Strasburg and Roark pitch intrasquad game, Scherzer bullpen set

WEST PALM BEACH, Fla. - The rules were loosely defined, there were no umpires and players from both sides were wearing the same white uniforms, but the Nationals’ intrasquad game today nonetheless offered an opportunity for everyone to progress beyond the simple workouts that had previously constituted spring training.

The game, really more of a glorified scrimmage, lasted seven innings. None of the regular position players participated, but Stephen Strasburg and Tanner Roark started on the mound for the dueling teams, and several others who are competing for spots on the opening day saw action.

“It was necessary for the pitchers,” manager Dusty Baker said. “We usually would have done it (Friday), the day before you start the (official) games. But we decided to do it, get our pitching lined up. And in case something happened, we wanted to get the soreness out before we started playing. ... The guys looked pretty good. As usual, the pitchers were ahead of the position players. The thing that I was impressed with was how our pitchers threw strikes. That’s the thing you want to see at this time of year.”
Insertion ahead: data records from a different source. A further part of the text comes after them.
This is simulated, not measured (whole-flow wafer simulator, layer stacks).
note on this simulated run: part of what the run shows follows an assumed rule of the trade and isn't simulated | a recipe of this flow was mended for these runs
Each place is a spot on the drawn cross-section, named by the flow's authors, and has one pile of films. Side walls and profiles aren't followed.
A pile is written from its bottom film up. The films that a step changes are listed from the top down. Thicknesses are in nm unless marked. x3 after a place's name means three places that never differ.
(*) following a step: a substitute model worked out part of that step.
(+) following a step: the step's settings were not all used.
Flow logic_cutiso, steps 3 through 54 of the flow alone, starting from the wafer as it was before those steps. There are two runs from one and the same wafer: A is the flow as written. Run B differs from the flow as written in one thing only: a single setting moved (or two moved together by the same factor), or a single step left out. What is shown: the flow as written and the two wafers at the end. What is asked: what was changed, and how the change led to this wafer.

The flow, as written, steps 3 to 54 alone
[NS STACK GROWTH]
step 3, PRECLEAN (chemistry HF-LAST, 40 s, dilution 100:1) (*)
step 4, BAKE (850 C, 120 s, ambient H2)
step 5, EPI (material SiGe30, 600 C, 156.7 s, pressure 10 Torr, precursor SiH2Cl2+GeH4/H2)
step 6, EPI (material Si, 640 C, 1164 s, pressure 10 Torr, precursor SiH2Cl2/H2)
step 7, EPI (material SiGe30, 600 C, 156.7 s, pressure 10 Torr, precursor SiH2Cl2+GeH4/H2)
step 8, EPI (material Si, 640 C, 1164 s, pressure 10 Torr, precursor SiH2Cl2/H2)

Tanner-Roark-throw-white-sidebar.jpgPerhaps nobody was better at that than Roark, who cruised through his two scoreless innings of work. The lone blemishes: an infield single by top prospect Victor Robles and a walk to Matt Skole. Roark, though, retired the side in his second inning, striking out Neftali Soto and Grant Green.

“And I still felt like I can do more,” the right-hander said. “Been throwing a lot earlier this year since (I’m pitching in the World Baseball Classic), so that was good. And it feels good. Body feels good, arm feels great. Like I said, I feel like I could go longer.”

Strasburg wasn’t as sharp as Roark, needing 23 pitches to face only four batters before pitching coach Mike Maddux called the bottom of the first to an end before three outs were recorded. Strasburg wasn’t particularly helped by his defense, though: Two errors (one by second baseman Corban Joseph, one by catcher Jhonatan Solano) set the stage for Brian Goodwin’s bloop RBI single to right.

Strasburg also pitched exclusively out of the stretch, which Maddux said was done so his delivery to the plate would be quicker. Regardless of the results, the pitching coach had one major takeaway from the outing.

“I was happy with what I saw, and that was seeing Stras on the bump,” Maddux said. “A little rusty, but the stuff was there. Threw some nice curveballs. Changeup was first-game-of-spring-training type. It wasn’t the one he’s accustomed to throwing. But it was good to see him out there. That was the big bonus for me, that Stras went out there and competed well and held his pitch count down.”

This was the first time Strasburg pitched in a game-like situation since he walked off the mound Sept. 7 after suffering a partial tear of the pronator tendon in his elbow. The right-hander has talked about trying to make some adjustments to his between-starts regimen this year in an attempt to keep him fresher through the end of the season, and that process has already begun; he took two days off before pitching today instead of the traditional one day.

All of this is designed to maximize Strasburg’s contributions, which Maddux believes can be immense.

“You know what? Last year he started off 14-0,” the pitching coach said. “World beater. He’s capable of that. You can’t get better than what he was doing. How many players have had that run? Not many. He’s got plus talent. He’s capable of that. He’s capable of doing things that other people can’t.”

Maddux also liked what he saw from Koda Glover, who retired the side during his one inning of relief and also made a nice play on a bunt to his right. The rookie right-hander ended last season with a partially torn labrum in his right hip, but there has been no evidence of any lingering problems this spring.

“Not at all,” Maddux said. “Looked good.”

The Nationals have worked with Glover to elevate his release point, trying to take advantage of his large frame.

“He’s 6-foot-5,” Maddux said. “Let’s pitch like you’re 6-foot-5. Pitch tall. When he joined us last year, he had a lower profile to his delivery. We’re trying to add a little higher profile.”

This was the lone intrasquad game the Nationals will hold this spring. They’re scheduled to conduct a light workout Friday, then open Grapefruit League play Saturday against the Mets in Port St. Lucie. Gio González will start that game, with Jeremy Guthrie and Joe Nathan among the relievers to follow. A.J. Cole will start Sunday’s game against the Twins in Fort Myers, with Vance Worley, Erick Fedde and Austin Voth among the relievers making the trip.

Meanwhile, Max Scherzer is slated to throw off a bullpen mound Saturday for the first time this spring, further evidence the stress fracture in his right ring finger is healing.

If everything progresses as planned, Scherzer will build up from bullpen sessions to facing live hitters to pitching in a game within a couple of weeks. With spring training expanded this year to account for the WBC, the club doesn’t feel it needs to rush Scherzer back.

“We do have the extra week this year to pace ourselves, needless to say,” Maddux said. “So Max, if all goes well, he’ll be maybe a start or two behind the other guys.”